I was really proud of the great deal I got on the desktop I have now. I DID get a good price for everything I got. Being the spendthrift that I am, I just had to brag about my great bargain one day with someone. This person turned out to be a techie geek. He told me he had just built his. His did all mine did and more, but he paid little more than half what I paid for mine!!


I made my mind up right then and there that I was not EVER going to buy a system again! I made it my business to start learning more about the internal workings of a computer. Boy have I learned a lot!

So I was talking today to this guy who has a Masters Degree in computer science. I was telling him that I didn't want to buy another system again, I wanted to build one. It's not really all that hard to replace components on the motherboard, as long as you make sure everything is compatible and FOLLOW DIRECTIONS. This guy tells me that I really shouldn't do that, that I could really cause a lot of damage to something trying to do it myself.
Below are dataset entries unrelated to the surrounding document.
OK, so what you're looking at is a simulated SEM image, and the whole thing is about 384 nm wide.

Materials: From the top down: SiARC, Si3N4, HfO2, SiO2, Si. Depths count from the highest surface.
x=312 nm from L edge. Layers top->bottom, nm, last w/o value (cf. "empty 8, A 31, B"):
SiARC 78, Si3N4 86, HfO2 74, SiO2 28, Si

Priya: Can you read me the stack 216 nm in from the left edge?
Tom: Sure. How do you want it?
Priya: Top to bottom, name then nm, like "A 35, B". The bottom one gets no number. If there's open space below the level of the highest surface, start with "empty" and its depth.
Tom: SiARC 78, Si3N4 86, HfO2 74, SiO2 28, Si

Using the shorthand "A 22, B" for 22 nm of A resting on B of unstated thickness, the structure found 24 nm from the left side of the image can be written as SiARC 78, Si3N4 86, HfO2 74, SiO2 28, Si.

I've never screwed anything up before on my computer.......except that time I downloaded a torrent. I've nearly always fixed everything myself, not just computer stuff. And built a few things along the way. Why should building a computer be any different?? I've found it's not really that much different than a car. Make sure you get the right part, install it according to specs..............what's the difference?

NONE of the super techie geeks I know went to school to learn how to do any of this stuff! An old friend of min is a self-taught guy that writes software for HP now!!

So tell me what you think, what is your experience?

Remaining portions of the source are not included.